Remote Sensing of The Earth


Throughout most of history, the only tools that map makers had to help them understand and portray the shape of the Earth and its continents were the map maker’s writing implements and their own two legs. It is truly amazing how accurate maps were considering their limited technology. However, maps could vary greatly depending on who created them. Which map makers map was more accurate? It was impossible to know.

In recent decades, technologies have improved dramatically. These technologies allow cartographers, or map makers, to use remote sensing to measure the Earth and create precise maps.

Remote sensing is any technology that can be used to create maps without having to physically touch the territory being described. These remote sensing technologies are often deployed from a plane or satellite.

Aerial Photographs

Aerial photographs were the first type of remote sensing utilized by cartographers, or map makers. In 1858, French map makers used a hot air balloon and primitive cameras to take the first aerial photographs. Later during World War I, airplanes were used to systematically take aerial images of much of the terrain in the war zone.

By comparing photographs taken at different angles, cartographers can create accurate and detailed maps of different territories. The process of comparing different aerial photographs and determining accurate measurements is called photogrammetry. Maps created by using aerial photographs are called orthophoto maps.

Infrared Sensing

As illustrated by this diagram, the human eye can only see a small portion of the light or electromagnetic spectrum. The colors we see are those that we commonly associate with a rainbow. As the wavelength of the electromagnetic spectrum becomes too high or too low, it becomes invisible to the human eye.

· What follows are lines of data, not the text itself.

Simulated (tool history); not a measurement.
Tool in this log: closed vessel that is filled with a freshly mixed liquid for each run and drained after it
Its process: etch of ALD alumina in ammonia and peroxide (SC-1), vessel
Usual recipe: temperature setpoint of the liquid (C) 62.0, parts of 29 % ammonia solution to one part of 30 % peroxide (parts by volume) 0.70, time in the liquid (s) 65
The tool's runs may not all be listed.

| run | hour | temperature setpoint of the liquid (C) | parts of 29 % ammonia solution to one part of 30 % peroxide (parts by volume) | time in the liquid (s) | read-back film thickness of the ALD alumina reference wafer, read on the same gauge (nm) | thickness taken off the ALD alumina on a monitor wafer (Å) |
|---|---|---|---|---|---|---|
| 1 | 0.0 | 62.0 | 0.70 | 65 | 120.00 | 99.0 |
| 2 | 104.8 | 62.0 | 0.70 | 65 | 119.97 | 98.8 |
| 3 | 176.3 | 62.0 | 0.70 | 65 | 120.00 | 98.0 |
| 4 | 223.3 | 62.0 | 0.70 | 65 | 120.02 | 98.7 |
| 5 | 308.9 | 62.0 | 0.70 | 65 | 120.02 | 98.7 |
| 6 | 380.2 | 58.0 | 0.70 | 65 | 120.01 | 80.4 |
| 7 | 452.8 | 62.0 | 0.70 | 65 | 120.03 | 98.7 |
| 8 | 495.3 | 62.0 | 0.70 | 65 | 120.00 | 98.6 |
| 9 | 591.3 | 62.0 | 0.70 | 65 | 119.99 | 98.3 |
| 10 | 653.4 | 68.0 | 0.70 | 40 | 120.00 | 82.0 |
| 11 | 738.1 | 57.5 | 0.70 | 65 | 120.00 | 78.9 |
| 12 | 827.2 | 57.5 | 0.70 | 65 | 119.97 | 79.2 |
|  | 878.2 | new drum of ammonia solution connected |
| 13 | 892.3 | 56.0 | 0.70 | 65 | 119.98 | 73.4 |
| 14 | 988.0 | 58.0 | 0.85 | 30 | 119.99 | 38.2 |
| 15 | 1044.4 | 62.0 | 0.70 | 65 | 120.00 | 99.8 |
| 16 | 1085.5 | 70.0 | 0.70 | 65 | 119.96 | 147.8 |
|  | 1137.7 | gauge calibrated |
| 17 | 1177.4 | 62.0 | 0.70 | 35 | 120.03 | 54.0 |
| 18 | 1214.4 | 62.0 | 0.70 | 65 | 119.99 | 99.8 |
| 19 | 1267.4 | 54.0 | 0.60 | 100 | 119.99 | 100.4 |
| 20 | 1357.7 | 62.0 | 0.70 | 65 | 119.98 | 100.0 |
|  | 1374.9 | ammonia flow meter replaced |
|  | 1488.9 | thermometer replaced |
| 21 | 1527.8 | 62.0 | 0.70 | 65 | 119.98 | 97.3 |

Infrared sensing provides many advantages over aerial photography. Using infrared sensing, cartographers can detect the temperatures of different objects on the ground. This can help when mapping living objects, such as plant and animal distribution. Living organisms generate heat, while dead objects generally do not. For this reason, infrared sensing is commonly used when studying crops, and the health of different habitats.

Microwave Sensing

Microwaves can be used for more than just cooking meals. A microwave is an electromagnetic wave with a very long wave length. By scanning the Earth using microwaves, geographers get a unique type of map. Because of the long wave length, these types of maps are generally not very detailed. However, they are very useful in depicting the characteristics that exist beneath the surface of the Earth.

Radar Sensing

Using radar, geographers can effectively map out the terrain of a territory. Radar works by sending out radio signals, and then waiting for them to bounce off the ground and return. By measuring the amount of time it takes for the signals to return, it is possible to create a very accurate topographic map. An important advantage to using radar is that it can penetrate thick clouds and moisture. This allows scientists to accurately map areas such as rain forests that are otherwise too obscured by clouds and rain.

Sonar Sensing

Sonar works in a similar manner as radar. However, instead of sending out radio waves, researchers send out sound waves. By measuring the time it takes for these sound waves to travel towards an object, bounce off of it, and then return, it is possible to calculate distances. Sonar sensing is used in water. This allows scientists to accurately map the two thirds of the Earth that is under water. One common use of sonar sensing is in fishing boats. By using sonar, a small onboard computer calculates the depth of a lake, and also the location of nearby fish.